150 x 144 cm
oil on canvas
In contrast to the newly rescued boys at Mukti Ashram, the boys at Bal Ashram Rehabilitation Centre in Rajasthan are relaxed, confident, noisy and lively. Intensive counselling and affection has encouraged them out of their shells and they are eager to learn, play, eat and dance.
Ramesh is full of beans and eager for attention. This tiny boy of 9 tells me how he had started school at the age of 5. One day, when he was 7, a fair came
to a nearby village to celebrate Lord Krishna’s birthday. There would be drama, dancing, sweets and many other exciting things. He stole 10 rupees from his father and sneaked off to see. As a punishment his father stopped his schooling and took him to work in a brick kiln. Working from 8am until 9pm he could cast 100 bricks a day.

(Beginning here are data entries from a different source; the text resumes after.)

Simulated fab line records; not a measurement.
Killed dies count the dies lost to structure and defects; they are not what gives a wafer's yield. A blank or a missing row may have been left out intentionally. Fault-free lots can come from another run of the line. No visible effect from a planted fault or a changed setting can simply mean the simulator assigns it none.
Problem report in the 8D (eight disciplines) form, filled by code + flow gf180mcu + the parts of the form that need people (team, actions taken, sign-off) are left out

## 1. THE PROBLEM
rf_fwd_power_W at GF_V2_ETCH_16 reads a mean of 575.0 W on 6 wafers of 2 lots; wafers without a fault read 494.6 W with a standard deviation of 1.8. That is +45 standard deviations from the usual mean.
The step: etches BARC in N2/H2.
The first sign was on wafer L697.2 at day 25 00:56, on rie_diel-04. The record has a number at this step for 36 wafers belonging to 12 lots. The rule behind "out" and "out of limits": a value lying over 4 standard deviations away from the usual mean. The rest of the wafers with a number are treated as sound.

Ramesh was so malnourished when he was rescued that the BBA activist who found him thought he would die if left any longer. BBA persuaded his father to let him come to Bal Ashram to feed him up, get his strength back and complete non-formal education so he could go back to school in his village. He had only been at Bal Ashram for 5 weeks but already he had grown and started to fill the smallest clothes they could find, which had hung off him in the first weeks of his stay.
The day at Bal Ashram allows for half an hour of free time before school and an hour in the evening. Ramesh is always the first on the climbing frame or grabbing my hand to play with him on the swings. In the early morning cold he sits up high in his warmest jacket, surveying the site or swinging upside down from the monkey bars. At meal times his high-pitched voice can be heard above the chatter and his flamboyant Bollywood moves on the dance floor gain much admiration!
Only the scars left from the clay cutting tools and his tiny stature give away the poverty and harsh conditions of his previous experience.
When I returned a year later Ramesh had completed his rehabilitation and gone home to his village school – a healthier, happier boy with hope for his future.